[fede32]

Hi, i'm dealing with a trank drainage problem. I'm using the solver interfoam, and i don't know how to set the boundary conditions in the outlet for p_rgh. Any suggestions?

[Saideep]

Hi;

May be you could just elaborate your condition even better.

But in general the boundary conditions for pressure are at inlet it is a zeroGradient Pressure and at outlet it would be a uniform value fixed to 0.

But this is the most general case. Based on your model setup you can try to vary the B.C's.

Saideep

[fede32]

I am using totalPressure for the boundary conditions for p_rgh at inlet.At inlet Ii have

type totalPressure
p0 uniform 0

where uniform 0 is the atmosphere pressure. Should i set

type fixedValue
value uniform 0

for p_rgh at outlet, if i wanna simulate that it's open to atmosphere? Or should i set

type fixedValue
value uniform 0 - delta

where delta = r*g*(h_inlet-h_outlet)

[Saideep]

Hi;

I guess maybe it is good to try with the first option only that is pressure with fixed value of 0.

May be it would be easy is you could give an overview of your case like the figure. I guess your case is somehow similar to that of the damBreak case.

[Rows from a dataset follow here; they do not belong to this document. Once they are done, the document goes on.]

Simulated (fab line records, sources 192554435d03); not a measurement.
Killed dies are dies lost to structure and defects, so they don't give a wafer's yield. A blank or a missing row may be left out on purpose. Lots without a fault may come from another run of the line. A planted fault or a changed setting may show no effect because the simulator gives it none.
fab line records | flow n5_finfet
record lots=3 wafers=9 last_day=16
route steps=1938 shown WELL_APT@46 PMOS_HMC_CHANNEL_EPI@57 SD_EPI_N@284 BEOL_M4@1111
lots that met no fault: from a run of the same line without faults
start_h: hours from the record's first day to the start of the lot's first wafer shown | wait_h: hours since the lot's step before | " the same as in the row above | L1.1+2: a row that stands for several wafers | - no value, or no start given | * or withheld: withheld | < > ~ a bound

Like i use interfoam to deal with porous media, micro channel flows and i deal with the range of e-6meters. So, I usually remove the gravitational effect for my simulations and therefore i no longer compute total pressure with the static pressure term.

Saideep

[fede32]

Hi, here i let you an image of the case. The tank is open to atmosphere where p = 0.
https://www.dropbox.com/s/5bi9hb7pze..._prhg.png?dl=0
The top of the tank is at z=1, and the bottom is at z = 0. The endo of the network is at z = -2.7. The level of the fluid is at z=0.8.
So i was thinking that if i set totalPressure = 0 at the top, i must set fixedValue p_rgh= -27000 at the end of the network for the pressure. (So p = 0) Is that ok?

[Andrea_85]

Hi,

p_rgh in interFoam is the pressure minus the hydrostatic contribution. I am not using gravity in my simulation but my understanding of the difference between p and p_rgh is that when you set BC for pressure you don't have to take care about the hydrostatic pressure. This is automatically handled by the code.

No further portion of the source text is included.